Booking a trip to Iran: things you need to know and try

Society Materials 23 February 2016 10:19 (UTC +04:00)
Well, it seems like Iran finally has another thing going for it, except for the clinched nuclear deal. And that something is tourism.
Booking a trip to Iran: things you need to know and try

Baku, Azerbaijan, Feb. 22

By Khalid Kazimov - Trend:

Well, it seems like Iran finally has another thing going for it, except for the clinched nuclear deal. And that something is tourism.

"A high number of American and European tourists are currently making visits to Iran" a representative of a group of hotels told Trend agency's office in Tehran, adding they currently have no single free room in the capital city.

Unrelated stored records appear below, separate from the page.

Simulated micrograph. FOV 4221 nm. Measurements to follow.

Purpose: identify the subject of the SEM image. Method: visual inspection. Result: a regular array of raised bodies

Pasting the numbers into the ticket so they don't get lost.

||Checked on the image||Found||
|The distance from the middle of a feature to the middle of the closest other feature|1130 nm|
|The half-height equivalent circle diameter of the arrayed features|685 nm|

Meanwhile, Western and local media outlets suggest that following the removal of international sanctions on the Islamic Republic and despite a US State Department warning laying out the risks of taking trips there, the American and European tourists are planning to beat a path to the long-isolated country's door to explore whatever is beyond it.

Iran is considered to be a country with stable security amid the war-torn and never-stable Middle East, along with its fascinating sights. To a lot of potential tourists, this is a killer combination, which is not to be missed.

In the wake of the nuclear deal and as part of its ambitious plans to hit an economic growth of eight percent, official Tehran aims to lure 20 million sightseers per year by 2025.

If you are among those planning to visit Iran and enjoy Iran's wide range of tourist attractions, including 19 UNESCO-registered sites, as well as deserts and ski resorts, there are few important things you need to know before packing your bags.

Rule of the veil: the Islamic dress code

First of all, foreign visitors arriving in the Islamic Republic, have to understand the necessity for observing the Islamic dress code. There is no way around it. However, there is a question of comfort. Let's say a Washington DC teenage girl is a tourist in Iran, and she's booked for a desert hiking tour in Central Iran's Yazd Province - the rule of the veil still applies. The northern coast of the Persian Gulf is another issue - a sun bath is okay, as long as you're wearing a veil.

Alcohol, anyone?

Yes! A strict ban on alcoholic beverages is still in place in the Shia-dominated country which is the second issue that all tourists need to consider before booking their trip to the Islamic Republic. Since the 1979 Islamic Revolution, alcohol consumption has been strictly forbidden in the country and the offenders may face harsh punishments in Iran.

However, if risk is your middle name, the good news is that drinking among Iranians is quite widespread. It all takes place behind closed doors as there are no nightclubs and bars in the Islamic Republic.

Despite the mentioned obstacles, as always, there's a way around every problem. You will have a chance to enjoy your trip to Iran if you manage to find a good local fixer. Over the past three decades Iranian youth enjoyed their life as much as Americans and Europeans through underground activities and coming up with ideas to circumvent official bans.

For instance just a couple of weeks ago, brainy Iranian tech geeks came up
with a fresh idea developing a mobile app to help fashionable girls and
women, avoid running into trouble with the Islamic Republic's morality

Hooked on hookah

If you are in search of an exotic environment to smoke a hookah or Shisha (qalyan in Persian), you should visit a typical Persian tea house, home of the hookah. Despite the government's anti-smoking drive and plans to remove the hookah from the Persian tradition, its rich aromas and ornate design has been an integrated part of Iran's culture for centuries. So do not get upset if someone tells you a hookah is not served in any public premises anymore. A good informant will easily arrange it in a garden of one of those hundreds of restaurants or tea-houses. In Iran it is also possible to try out different flavors of hookah, which feels especially good after a tasty meal. Speaking of meals...

Must try national dishes

Make sure that you have at least Chelo-Kabab and Dizi during your Iran trip alongside with a bunch of traditional meals such as Ghormeh sabzi, Fesenjan, Koofteh Tabrizi and so on. Chelo-Kabab is a simple but delicious meal cooked of saffroned Persian rice and kabab that you can easily find it across the country but those located in downtown Tehran , particularly at the Grand Bazaar, are the most advised ones to test. And if it is a cold and rainy day, Dizi, a lamb and chickpea stew, is something you would definitely enjoy.

Finally before leaving for Iran, make sure to check your status, as Iran doesn't offer visa on arrival, to the UK, US citizens, in particular.